Mark Steyn laments the loss of John Howard as Prime Minister of Australia. Howard never fell for the politically correct bullshit of Islam-the "religion of peace". Indeed, what our defense needs is more leaders like Howard who are able to talk the talk unlike so many leaders here who run at CAIR's first scream of "Islamophobia!"
"What mattered to the world was the strategic clarity Howard's ministry demonstrated on the critical issues facing (if you'll forgive the expression) Western civilisation.
First, the prime minister grasped the particular challenge posed by Islam. "I've heard those very silly remarks made about immigrants to this country since I was a child," said the Democrats' Lyn Allison. "If it wasn't the Greeks, it was the Italians ... or it was the Vietnamese." But those are races and nationalities. Islam is a religion, and a political project, and a globalised ideology. Unlike the birthplace of your grandfather, it's not something you leave behind in the old country.
Indeed, the pan-Islamic identity embraced by many second and third-generation Muslims in the West has very little to do with where their mums and dads happen to hail from. "You can't find any equivalent in Italian or Greek or Lebanese or Chinese or Baltic immigration to Australia. There is no equivalent of raving on about jihad," said Howard, stating the obvious in a way most of his fellow Western leaders could never quite bring themselves to do.
"Raving on about jihad" is a splendid line which meets what English law used to regard as the reasonable-man test. If you're a reasonable bloke slumped in front of the telly watching jihadists threatening to behead the Pope or Muslim members of Britain's National Health Service ploughing a blazing automobile through the check-in desk at Glasgow airport, "raving on about jihad" fits in a way that President George W. Bush's religion-of-peace pabulum doesn't. Bush and Tony Blair can be accused of the very opposite of the traditional politician's failing: they walked the walk but they didn't talk the talk. That's to say neither leader found a rhetoric for the present struggle that resonated. Howard did.
Likewise, Peter Costello. Sympathising with Muslims who wish to live under sharia law, he mused: "There are countries that apply religious or sharia law: Saudi Arabia and Iran come to mind. If a person wants to live under sharia law these are countries where they might feel at ease. But not Australia." It's a glum reflection on the times that such an observation should be controversial.
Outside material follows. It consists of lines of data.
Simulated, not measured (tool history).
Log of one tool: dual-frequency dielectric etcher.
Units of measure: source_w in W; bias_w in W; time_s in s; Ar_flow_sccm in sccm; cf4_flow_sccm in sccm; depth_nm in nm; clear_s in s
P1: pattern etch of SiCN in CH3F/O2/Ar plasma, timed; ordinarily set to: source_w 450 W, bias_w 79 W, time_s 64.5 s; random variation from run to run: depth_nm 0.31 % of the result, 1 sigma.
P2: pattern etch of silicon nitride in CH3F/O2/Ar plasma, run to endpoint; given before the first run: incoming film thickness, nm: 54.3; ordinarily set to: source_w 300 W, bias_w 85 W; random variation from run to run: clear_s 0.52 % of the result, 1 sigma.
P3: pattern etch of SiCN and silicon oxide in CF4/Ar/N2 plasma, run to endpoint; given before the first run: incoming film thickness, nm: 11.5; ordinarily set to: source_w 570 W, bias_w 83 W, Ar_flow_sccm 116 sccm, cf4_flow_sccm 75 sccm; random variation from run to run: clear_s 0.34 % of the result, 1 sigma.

Yet it stands in marked contrast to, say, the Dutch Justice Minister Piet Hein Donner, who remarked that if the electors voted to bring in sharia he'd be OK with that, or the Swedish politician who said that Swedes should be "nice to Muslims while we are in the majority so that when they are in the majority they will be nice to us".
Underpinning those words is the realisation that most of the Western world is very demographically weakened. Immigration adds to the gaiety of the nation, improves the choice of restaurants and makes pasty-faced white folks feel very virtuous about their multiculti bona fides, but a dependence on immigration is always a structural weakness, and should be addressed as such. At a time of unparalleled prosperity and peace, the majority of developed nations have chosen, in effect, to give up on the future. Howard's ministry was one of the first governments to get this and, in contrast to the dismal Euro-fatalism above, to try to do something to reverse it.
Costello's exhortation to Aussie couples - have one for mum, one for dad, and one for Australia - gets the stakes exactly right. The mid-20th century entitlement state was built on a careless model that requires a constantly growing population to sustain it."